Hardware designers always have faith in the future and their ability to engineer their way out of a tough spot, and that is a lot more useful than just giving up. And it also tends to work, so there is that. Right now, the focus of silicon photonics research and development is on getting the photonics down onto the processor or very close to it in the package.
“This is certainly the investment we are making and the bet we are taking,” says Zeile. “And to be fair, the networking industry is also reasonably aligned with this bet even if there is a debate about the timing. We’ve got 100 Gb/sec modules in the market today, which use 25 Gb/sec lanes, and we have 400 Gb/sec modules that use 100 Gb/sec lanes sampling to customers. Intel and the industry are investing heavily in proofs of concept with this next level of integration to the processor and the switch. Along the way we’ve had to do things like reinvent the modulators to get to a smaller footprint and higher performance. We had to deal with thermal management because you know lasers are have historically been somewhat sensitive to thermals. But a key element of differentiation for Intel is that we have lasers in silicon already, while almost everybody else has an external laser that gets coupled in. So for us it’s rather straightforward to integrate lasers into a package, whether it is a chip or a multichip module. In any event. These are the sorts of things that we’re all investing in so that we can get to a breakthrough to make silicon photonics practical. We think we can get it into customer hands in a couple of years, while others would argue it’s more like five.”
So even if we can, within the next few years, switch over to silicon photonics to keep the bandwidth growing, the distances stretching, and the latency dropping in interconnects, here’s the funny thing about the current situation with compute, storage, and networking in the datacenter. Zeile cites the statistics that we have seen from time to time in Intel presentations that over half of the world’s data was created in the past two years and only 2 percent of that data has been analyzed. But the situation is a little more subtle than that, according to Zeile.

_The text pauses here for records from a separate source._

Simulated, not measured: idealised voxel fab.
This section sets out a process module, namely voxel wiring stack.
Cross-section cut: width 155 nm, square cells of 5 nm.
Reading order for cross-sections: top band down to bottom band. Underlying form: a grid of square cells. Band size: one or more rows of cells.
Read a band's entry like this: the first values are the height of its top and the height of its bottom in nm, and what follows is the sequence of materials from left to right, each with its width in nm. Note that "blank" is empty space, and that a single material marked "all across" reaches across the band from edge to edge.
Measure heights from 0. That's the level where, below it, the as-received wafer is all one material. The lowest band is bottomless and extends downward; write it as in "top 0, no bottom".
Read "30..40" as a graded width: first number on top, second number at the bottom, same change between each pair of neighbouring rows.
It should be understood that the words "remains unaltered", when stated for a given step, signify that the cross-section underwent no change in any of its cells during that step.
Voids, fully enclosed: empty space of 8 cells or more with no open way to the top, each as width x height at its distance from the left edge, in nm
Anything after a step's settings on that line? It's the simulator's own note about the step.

“Even if all of that data has not been analyzed, it still has to be moved and I think that point is lost sometimes,” says Zeile. “This data movement puts tremendous amount of pressure on the networking infrastructure, starting at the edge and moving back up into the datacenter. The fact that all of it has to be moved gives us this crazy inflection of I/O requirements, and the irony is that while you may move the data, you may not be able to store it all. And so a lot of it ends up being on the floor.”
Once the network bottlenecks are dealt with, it looks like storage costs are going to have to come down to catch that data before it hits the floor. But that is a problem for a different division of Intel and the storage industry as whole.